Wednesday, September 9, 2009
I’m just going to have to get this down, because it’s hanging around, sitting on my shoulder and while all is Keep Calm and Carry On around here, there is the distant jingle of tiny warning bells. It may seem as though it is nothing. But I reckon it’s a potential Something.
A week or so ago, we were all sitting around while the Mr was reading the bedtime story and I was practising my knitting-without-looking. I glanced over at the seven year old and saw her place her flattened hands against either side of her thigh. Antennae tingling, I sidled over and asked her what she was up to. “I’m seeing what my legs look like if they are skinnier”. Radar crackling I say: “So... how come you want to do that?” “Because the girls at school were deciding who was too fat and who was skinny.”
Stop. Right. There.
Huh? She’s only seven.
I may well be up for the Naïve Parent of the Omniverse award. Did I really think that by avoiding commercial TV and limiting the non-commercial variety to an hour on Fridays, that I could protect my childrens’ innocence? Did I think that sending them to a Steiner school where branded clothes are banned and where other children from generally like-minded families attend, that my kids could just be ‘kids’ for a good bit longer? That they could get on with perfecting five cartwheels in a row, having a big imagination, learning and creating stuff – all the while nutting out the whole making-friends gig? Sheesh.
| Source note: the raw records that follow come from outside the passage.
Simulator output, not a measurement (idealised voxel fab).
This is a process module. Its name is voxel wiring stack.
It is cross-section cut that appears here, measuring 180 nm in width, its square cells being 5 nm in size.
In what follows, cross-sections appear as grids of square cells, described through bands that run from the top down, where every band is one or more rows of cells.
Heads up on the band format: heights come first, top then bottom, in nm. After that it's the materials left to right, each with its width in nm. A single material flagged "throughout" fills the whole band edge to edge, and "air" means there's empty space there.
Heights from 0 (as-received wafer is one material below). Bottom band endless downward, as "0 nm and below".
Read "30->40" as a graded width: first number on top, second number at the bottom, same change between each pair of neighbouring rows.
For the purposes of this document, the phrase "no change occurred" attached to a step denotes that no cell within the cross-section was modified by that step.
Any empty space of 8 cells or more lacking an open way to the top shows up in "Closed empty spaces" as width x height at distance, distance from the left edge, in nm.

Naïve and furious, I am. Actually, I was already furious. Seething at the insidious side to our culture – something that in the main, we seem to accept, possibly because we’re pretty used to it. The billboards on the drive to school, the sexy little girl fashions, the Bratz dolls, the Spice Girls (mighty catchy tunes back then, but what does it say about our thinking? Girlpower: because five girls turned blokes on?), etc, etcetera. Those few examples are but a taste of an attitude that challenges any feminist ideal but also endangers the mental and physical health of the kids who grow up into it. Think self-esteem issues, eating disorders, alcohol abuse, self-harming, depression, worse.
In a tiny gesture of protest, earlier this year, I gifted my older-than-her-years, turning-ten niece, a subscription to Indigo magazine. A publication with a strictly no airbrushing policy, Indigo is the brainchild of two driven Mums. The aim of the magazine is to promote positive body image, self-esteem, confidence. It’s fun (confirmed by excellent niece review), topical, creative. It doesn’t sexualise girls, offer diet tips or suggest surefire methods for a twelve year old girl to snare a fifteen year old boy by doing something highly ill-advised but nonetheless found with step-by-step instruction in the sealed section of a different magazine (ok, NOW I’m ranting).
I realise I may be coming over as an unrealistic wowser getting things WAY out of proportion. But my kid with her thinner leg thing, the two subsequent skinny references and an escalating mirror obsession is sending me a message. When I replied to her that she didn’t have skinny legs and she didn’t have fat legs – that what she did have were good, strong, perfect-for-her legs, I reckon that made some sense, this time. But searching her eyes, I think I also saw my first small confrontation with peer pressure. And I’m big-time wary of what drives that sort of peer group mentality.
As luck would have it, the planets aligned and I happened to be listening to ABC local radio and bumped into a discussion on the sexualisation of girls last week. You can listen here (I’m not sure how long the link is available – and fast forward to the 36 minute mark to miss the intro).
There are also newly published books in the offing: ‘Getting Real – Challenging the Sexualisation of Girls’ by Melinda Tankard-Reist and ‘The Butterfly Effect’ by Dannielle Miller. Dannielle also has a website and a blog.